Switzerland: the Safe Investment that Isn't?

Economic conservatives often fret that loose monetary policy (low interest rates), like that seen in the US, Japan, the UK, and, to a certain extent, the eurozone, can be dangerous as it causes bubbles as investors seek higher returns in more risky assets elsewhere. It's been hard to see any bubbles in the economies mentioned, however, as they continue to stagnate and have difficulty digesting debt and uncertainty.

For a while, it seemed that stocks in emerging markets as well as global commodities might be the bubble. Emerging economies have cooled, however, and this has caused commodity prices to come down as well. The relaxed pace of both means that neither seems to have been a bubble in hindsight.

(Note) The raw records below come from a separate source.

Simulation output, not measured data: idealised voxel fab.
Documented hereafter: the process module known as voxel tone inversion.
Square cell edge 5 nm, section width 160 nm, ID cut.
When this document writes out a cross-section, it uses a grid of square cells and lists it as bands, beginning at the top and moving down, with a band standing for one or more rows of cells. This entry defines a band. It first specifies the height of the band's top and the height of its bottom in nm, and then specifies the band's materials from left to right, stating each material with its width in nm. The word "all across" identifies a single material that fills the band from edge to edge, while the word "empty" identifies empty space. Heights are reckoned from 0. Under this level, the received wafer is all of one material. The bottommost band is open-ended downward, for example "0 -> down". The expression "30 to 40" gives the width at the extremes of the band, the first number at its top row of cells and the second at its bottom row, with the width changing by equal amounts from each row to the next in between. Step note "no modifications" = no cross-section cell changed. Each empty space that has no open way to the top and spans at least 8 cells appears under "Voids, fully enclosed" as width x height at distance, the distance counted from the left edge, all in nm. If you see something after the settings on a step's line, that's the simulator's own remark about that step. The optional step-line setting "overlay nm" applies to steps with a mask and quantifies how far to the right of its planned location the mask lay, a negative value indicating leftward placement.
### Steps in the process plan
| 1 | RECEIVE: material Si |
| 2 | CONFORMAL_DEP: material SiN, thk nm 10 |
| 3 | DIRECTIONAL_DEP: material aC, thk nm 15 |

Well, I have a bubble prospect: Switzerland. The central bank in Switzerland has set its interest rate to between 0 and 0.25% (just like America). At the same time, I recently read that rents for shops on one of Zurich's main shopping streets have tripled over the past few years (real estate prices in the US have trended downwards, though there's been some pickup as late). This one anecdote is far too little information to spot a general real estate boom or bubble, of course, though a quick check of an online resource suggests that Swiss house prices are rising significantly faster than inflation. In addition, the currency is riding high as money floods into Switzerland seeking safety. Apparently not all that money has stayed in bank accounts but is instead flowing into investments within the country. The danger is that, when things finally calm down, the capital flow will reverse and the Swiss franc will lose value quickly.

Whether this will damage the economy on the whole is harder to say, as it will depend on whether exporters are able to survive the high currency value to then get a boost from a falling one and whether the economy turns to rely too heavily on consumption and imports during the current inflow boom. I wouldn't put my money there, though.